Sunday, July 3, 2011

One Down...

Well now, aren’t I feeling good about my debut into the realms of punditry? Thanks to everyone that read my first post and commented, read it and didn’t comment and even to Freelance, who commented without apparently reading it. There’s nothing worse than talking into a vacuum – just ask Phil Goff.

I’m very pleased to have name-checked two of yesterday’s first three places (shame I didn’t tell the TAB) but Gilbert’s win is overshadowed by the time lost by the race favourite after he was held up by a crash in the closing kilometers of the race. Even at this early stage the 1 minute 20 seconds he lost to the Schleck brothers, Cadel Evans and Bradley Wiggins could prove crucial. Tours have been decided on smaller margins that that.

The same could be said for Mark Cavendish’s miscalculation at the intermediate sprint point, seemingly having pole position and the points in the bag he was caught napping by Tyler "No Relation" Farrar’s kick and “sat up”. The green jersey can also be decided by the narrowest of margins and the Garmin rider will be boosted by his early victory over the Manxman.

Tonight’s second stage sees the return to Le Tour of the team time trial discipline, and discipline it certainly is. The win will go to the team with the greatest overall strength and organisation. I expect all the American teams to be up there so we could see Julian Dean on the podium again and possibly on the top step for the first time, but I’m going to pick Leopard-Trek. They have the motivation to increase the gap on Contador, plus the presence of Fabian “Spartacus” Cancellara and cult hero Jens Voigt, add in the Trek machinery and I think you have an unbeatable package.



4 comments:

Inventory2 said...

It's certainly nice to see Contador on the back foot right from Stage One. But as you so sagely noted yesterday James, the race changes as soon as they hit the mountains. But the team time trial tonight should be a good contest.

pdm said...

Justice for Contador perhaps - there are plenty saying he should not have been allowed to start.

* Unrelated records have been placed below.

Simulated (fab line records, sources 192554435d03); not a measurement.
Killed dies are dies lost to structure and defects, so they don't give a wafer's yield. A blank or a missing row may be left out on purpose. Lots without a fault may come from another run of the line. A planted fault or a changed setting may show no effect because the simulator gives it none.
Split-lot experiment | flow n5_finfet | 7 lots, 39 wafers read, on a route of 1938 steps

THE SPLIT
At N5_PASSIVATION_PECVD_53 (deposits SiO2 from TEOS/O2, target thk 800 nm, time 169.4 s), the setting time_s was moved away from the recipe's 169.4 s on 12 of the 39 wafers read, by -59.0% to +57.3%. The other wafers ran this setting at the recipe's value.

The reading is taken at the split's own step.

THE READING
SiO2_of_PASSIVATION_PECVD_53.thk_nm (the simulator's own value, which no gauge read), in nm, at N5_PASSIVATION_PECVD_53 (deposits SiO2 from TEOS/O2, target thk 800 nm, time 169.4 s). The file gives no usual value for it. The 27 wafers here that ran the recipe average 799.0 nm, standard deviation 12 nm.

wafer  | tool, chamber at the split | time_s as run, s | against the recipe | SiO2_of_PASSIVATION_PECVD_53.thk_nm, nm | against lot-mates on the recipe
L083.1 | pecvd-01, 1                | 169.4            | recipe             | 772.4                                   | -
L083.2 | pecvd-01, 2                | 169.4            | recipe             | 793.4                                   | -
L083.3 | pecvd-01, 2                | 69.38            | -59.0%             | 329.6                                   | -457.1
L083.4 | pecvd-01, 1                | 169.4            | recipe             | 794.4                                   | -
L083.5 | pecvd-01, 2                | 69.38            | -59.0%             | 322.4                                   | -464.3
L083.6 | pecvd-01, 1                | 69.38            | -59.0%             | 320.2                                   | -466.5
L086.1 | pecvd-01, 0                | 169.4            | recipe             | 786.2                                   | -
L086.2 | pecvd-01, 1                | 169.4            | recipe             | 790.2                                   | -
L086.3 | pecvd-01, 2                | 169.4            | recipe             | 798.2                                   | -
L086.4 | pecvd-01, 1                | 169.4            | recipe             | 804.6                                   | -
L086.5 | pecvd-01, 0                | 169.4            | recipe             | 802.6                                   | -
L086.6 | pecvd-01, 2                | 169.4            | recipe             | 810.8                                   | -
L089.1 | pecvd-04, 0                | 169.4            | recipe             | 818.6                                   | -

Did I hear that one of Contadors team was nocked around in one of the crashes? If that is right he may be a rider short from here on in.

pdm said...

Justice for Contador perhaps - there are plenty saying he should not have been allowed to start.

Did I hear that one of Contadors team was nocked around in one of the crashes? If that is right he may be a rider short from here on in.

pdm said...

Oops - apologies for the double post. I thought I had stopped the second go.